Earlier this week, the Supreme Court told lawyers representing the Board of Control for Cricket in India that if the Board’s president, N. Srinivasan, didn’t step down from his post voluntarily, the court would pass orders compelling him to step down. The court went further; it declared that it was “nauseating” that Srinivasan was still in office. It didn’t stop there; referring to the earlier inquiry commissioned by the BCCI into the scandal (conducted by two retired judges of the Madras High Court), the court asked rhetorically, “Can we say that the probe report was managed and if we say so, then what will be the consequences?”
The uncompromising ‘go, or else’ tone, the unusually strong language and the startling suggestion of impropriety seemed to spring from the bench’s exasperation with Srinivasan’s refusal to step aside as president for the duration of the investigation. The judges believed that the investigation into the fixing and betting scandal involving Srinivasan’s IPL club franchise, the Chennai Super Kings and his son-in-law, Gurunath Meiyappan, couldn’t be fairly conducted while he remained in office.
The story of the CSK scandal has been the chronicle of a fall foretold. If the Supreme Court had intervened decisively a few years ago, there mightn’t have been a scandal at all. The large reason why matters came to this pass is this: Indians have the greatest difficulty in agreeing upon what constitutes a conflict of interest.
The squalid sequence of events that culminated in the CSK scandal was set in motion, ironically, when the BCCI decided to amend an excellent provision in its constitution expressly intended to insulate Board officials from conflicts of interest. The clause laid down that “No administrator shall have, directly or indirectly, any commercial interest in the matches and events conducted by the Board”. The amended version specifically excluded the IPL, the Champion’s League and Twenty20 cricket.
This amendment was passed retrospectively, eight months after the inaugural bidding for the IPL franchises, to regularize N. Srinivasan’s ownership of the CSK franchise. When A.C. Muthiah, a former president of the BCCI moved the Supreme Court arguing that an administrator of the cricket board shouldn’t be allowed to own an IPL franchise because of the obvious conflict of interest, a two-judge bench of the Supreme Court delivered a split verdict. This meant that till the matter was resolved by a larger bench of the court, Srinivasan was free to simultaneously own CSK and function as president of the BCCI.

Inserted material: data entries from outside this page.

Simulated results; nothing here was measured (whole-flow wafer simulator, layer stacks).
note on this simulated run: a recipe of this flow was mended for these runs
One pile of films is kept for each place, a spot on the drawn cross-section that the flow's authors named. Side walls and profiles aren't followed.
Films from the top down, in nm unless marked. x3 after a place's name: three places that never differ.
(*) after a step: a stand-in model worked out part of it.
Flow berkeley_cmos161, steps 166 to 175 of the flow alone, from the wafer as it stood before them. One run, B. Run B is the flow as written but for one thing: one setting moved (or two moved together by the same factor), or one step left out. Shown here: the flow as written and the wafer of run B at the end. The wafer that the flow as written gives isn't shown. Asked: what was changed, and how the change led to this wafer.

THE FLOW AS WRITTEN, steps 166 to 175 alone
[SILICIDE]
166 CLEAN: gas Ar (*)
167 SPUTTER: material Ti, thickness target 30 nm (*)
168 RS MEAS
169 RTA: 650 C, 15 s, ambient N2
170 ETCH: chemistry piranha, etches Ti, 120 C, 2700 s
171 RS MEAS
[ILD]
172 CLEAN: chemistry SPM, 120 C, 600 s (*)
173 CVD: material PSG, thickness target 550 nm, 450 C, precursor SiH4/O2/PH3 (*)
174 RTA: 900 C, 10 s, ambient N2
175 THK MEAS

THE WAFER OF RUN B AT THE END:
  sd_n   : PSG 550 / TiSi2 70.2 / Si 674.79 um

Justice J.M. Panchal was one of the judges on the two-judge bench that delivered the split verdict. His reasons for rejecting Muthiah’s petition are instructive. He ruled that no conflict of interest existed because a) no member of the BCCI or franchisee had objected to the amendment, b) the rules were framed long before the IPL was conceived of and therefore didn’t apply and c) the BCCI had suffered no financial loss because of the “so-called conflict of interest”.
To judge the force of Justice Panchal’s arguments, we need a working definition of “conflict of interest”. The standard definition cited by Wikipedia goes like this: “A conflict of interest is a set of circumstances that creates a risk that professional judgement or actions regarding a primary interest will be unduly influenced by a secondary interest.”
By the terms of this definition it seems plain that Srinivasan’s position as the treasurer of the BCCI at the time when franchises were allotted created a clear conflict of interest because as a BCCI official, he would be involved in administering a tournament in which he owned a franchise. The fact that the IPL didn’t exist when the BCCI’s conflict of interest rules were framed should have had no bearing on their applicability to the tournament. The whole point of having written rules is to lay down principles that allow an organization negotiate novel circumstances in an ethical way. You could even argue that the framers of the rule that Srinivasan had amended were prescient because they anticipated an IPL-like circumstance and sought to forestall it.
The absence of objections from other franchisees or members of the BCCI should have made no difference to the application of the principle. A circumstance that creates a conflict of interest exists independently of the opinions or responses of people who might be affected by it. A bunch of franchisees keen to feed at the IPL trough weren’t likely to antagonize a powerful BCCI official determined to own a franchise. Good rules — like the conflict of interest clause — help organizations achieve ethical outcomes without the need for individual heroism.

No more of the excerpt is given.